Q Your answer to Eli Hauser's question regarding expensive vs. inexpensive speakers might have been correct and reasonable from an audiophile's point of view, but he specifically excluded himself from that community.
I know it's your job to evaluate high-tech equipment and to recommend the best of that equipment, but sometimes a low-tech solution is just as good. In reality, neither he nor I can probably hear a substantial difference between the $1,500 5.1-channel speaker system you mentioned and a pair of $100 Radio Shack stereo speakers.
A In the column, I said, "$1,200 to $1,500 for a 5.1-channel home-theater speaker system based on bookshelf or small tower speakers provides movie and music performance that the nonaudiophile will be completely thrilled with." Reading this, you could infer that audiophiles would not be happy with the sound quality, when they actually would find the sound excellent.
And what is an audiophile? It is an audio hobbyist with a passion for music, good sound and high-quality equipment, investing a great deal of time and money on the hobby. Most audiophiles spend a lot more on their systems than my lower-cost recommendations.

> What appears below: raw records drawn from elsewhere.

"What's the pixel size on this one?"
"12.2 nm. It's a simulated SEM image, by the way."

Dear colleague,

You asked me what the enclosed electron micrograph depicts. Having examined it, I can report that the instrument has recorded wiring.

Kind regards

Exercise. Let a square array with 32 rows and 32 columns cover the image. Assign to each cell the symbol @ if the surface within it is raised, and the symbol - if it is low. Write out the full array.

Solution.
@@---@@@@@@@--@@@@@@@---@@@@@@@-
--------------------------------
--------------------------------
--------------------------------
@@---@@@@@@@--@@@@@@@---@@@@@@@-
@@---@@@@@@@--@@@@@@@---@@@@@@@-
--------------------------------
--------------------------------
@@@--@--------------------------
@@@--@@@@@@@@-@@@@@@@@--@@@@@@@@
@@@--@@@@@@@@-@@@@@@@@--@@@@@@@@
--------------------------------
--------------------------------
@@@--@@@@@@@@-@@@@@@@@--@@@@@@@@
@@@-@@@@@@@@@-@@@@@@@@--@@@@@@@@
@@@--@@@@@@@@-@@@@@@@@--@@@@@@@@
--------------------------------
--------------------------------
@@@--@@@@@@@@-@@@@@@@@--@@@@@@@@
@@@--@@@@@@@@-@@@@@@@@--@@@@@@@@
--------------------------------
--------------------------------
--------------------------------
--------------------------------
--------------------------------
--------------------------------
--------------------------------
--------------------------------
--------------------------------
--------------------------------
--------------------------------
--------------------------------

Although the original reader is not an audiophile, he was interested in good sound for his money and asked about "the point of diminishing returns for the average person." That is how I answered. The $1,200 to $1,500 price point is not out of line, and the differences between these and an $800 system should be clear, even to a nonenthusiast. There are many nonaudiophiles who spend several thousand dollars on Bose systems, so I know there are some willing to spend the money. (It is safe to say that audiophiles do not buy Bose systems.)
Almost anyone without a hearing deficiency can tell the difference between a $100 pair of speakers and a good 5.1 system selling for $1,500, or even $100 speakers compared with a pair of highly rated $250 speakers. It's the difference between looking through a clean window, a tinted window and a dirty window. If you can tell the difference between a mediocre singer and a great singer, you will hear the difference.
As for low-cost solutions, one of my favorite recommendations is the nice-sounding Insignia NS-B2111 bookshelf speakers from Best Buy, which sell for $90 a pair. When the Speaker Co. (TSC) was still in business, I recommended them, because they were affordable and sounded great.
But the Insignias and TSC are still noticeably outperformed by the Axiom, Acculine and Paradigm products. People should have that information, and then they can decide what to buy and how much to spend.
As always, I will keep my eyes out for exceptional speaker values and tell readers when I find them.